Habakkuk 1:1-4

Posted by Worldview Warriors On Monday, January 11, 2016 0 comments

by Katie Erickson

“The prophecy that Habakkuk the prophet received. How long, Lord, must I call for help, but you do not listen? Or cry out to you, “Violence!” but you do not save? Why do you make me look at injustice? Why do you tolerate wrongdoing? Destruction and violence are before me; there is strife, and conflict abounds. Therefore the law is paralyzed, and justice never prevails. The wicked hem in the righteous, so that justice is perverted.” (Habakkuk 1:1-4)
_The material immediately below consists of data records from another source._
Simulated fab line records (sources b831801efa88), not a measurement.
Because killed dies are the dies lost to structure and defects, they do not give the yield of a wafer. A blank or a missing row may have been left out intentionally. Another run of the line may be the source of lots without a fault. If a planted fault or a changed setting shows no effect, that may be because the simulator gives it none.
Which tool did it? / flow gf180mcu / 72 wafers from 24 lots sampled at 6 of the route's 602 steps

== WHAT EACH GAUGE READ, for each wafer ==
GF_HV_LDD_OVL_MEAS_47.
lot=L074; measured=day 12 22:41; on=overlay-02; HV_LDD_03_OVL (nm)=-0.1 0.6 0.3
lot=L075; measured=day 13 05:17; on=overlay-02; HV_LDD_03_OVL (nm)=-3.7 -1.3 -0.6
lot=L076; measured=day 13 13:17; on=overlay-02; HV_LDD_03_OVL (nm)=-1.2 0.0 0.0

This year at Worldview Warriors, we’re starting a new adventure into the Biblical book of Habakkuk. You may be thinking, “Why Habakkuk? Who ever reads that book?” Well, we do, because it’s part of the Bible, and the Old Testament is still God’s Word and it still provides us input into God’s character and how we should live our lives as His children. As we dig into this book over the next few months, I hope you’ll see how relevant it is to our lives today and the culture we live in.

In order to understand any book of the Bible, we need to know the context in which it was written, who it was written by, and to whom it was written - or as much of that information as we can gather.

The context of the book of Habakkuk is the decline and fall of the kingdom of Judea (the southern kingdom when Israel was split into two), which was approximately 626-586 B.C. This book was likely written over this whole time frame, or thereabouts, since different sections of it point to different time periods in that range. At this time, living conditions in Judea were progressing from great to terrible as the destruction loomed ever closer.

We know nothing of the person Habakkuk, aside from his name. All we know about him is right there in verse 1: “The prophecy that Habakkuk the prophet received.” Habakkuk was a prophet, and he received a prophecy. Often times names will have significant meaning in the Hebrew language, but Habakkuk’s does not.

One particularly interesting thing about Habakkuk is that most prophets speak from God to the people. Habakkuk also speaks to God from the people. Often times God raised up prophets to speak to the people when the people had fallen away from Him, and in this case Habakkuk is no different. Israel had gotten their focus away from God and needed to be brought back. Violence, injustice, and law breaking were running rampant. There were some righteous people, but we see that it appeared to them that their prayers to God for redemption felt pointless.

Now that we know the context, let’s dig into this first passage of the book. It starts out with what is known as Habakkuk’s first lament. A lament is a way to express grief or sorrow over something. There’s a whole book of them in the Bible (Lamentations), and a number of psalms contain laments, plus Habakkuk’s laments of course. The format of Habakkuk’s laments include asking questions to the Lord, describing a dire or urgent need, then asking for deliverance.

In Habakkuk’s first lament, his primary concern is the contrast of good vs. evil, and justice vs. lawlessness. In verse 2 he asks God why He has not answered their cries for help, and he asks God to deliver them. In verse 3 he continues to ask why God doesn’t do something about their situation, and then begins to share what’s going on. Violence was everywhere, and their justice system had become corrupted by it, so the few righteous people felt they had nowhere to turn. Even most of God’s people had given in to the violence.

The Hebrew word used for “violence is “hamas” (yes, pronounced the same as the Palestinian military organization, even though their name is derived from Arabic). “Hamas” is a complete violation of moral law, including men injuring their fellow men. It is ethical wrong including physical brutality. That was how bad things had gotten in Judea during the time of Habakkuk.

In verse 4, Habakkuk explains that their justice system is corrupt. Those who were supposed to enforce the laws have become corrupt. In that society, justice didn’t just mean judging of legal matters such as in a court system, but all functions of the government. All of the government had become completely corrupt! The order of society was based on the law, which justice puts into practice.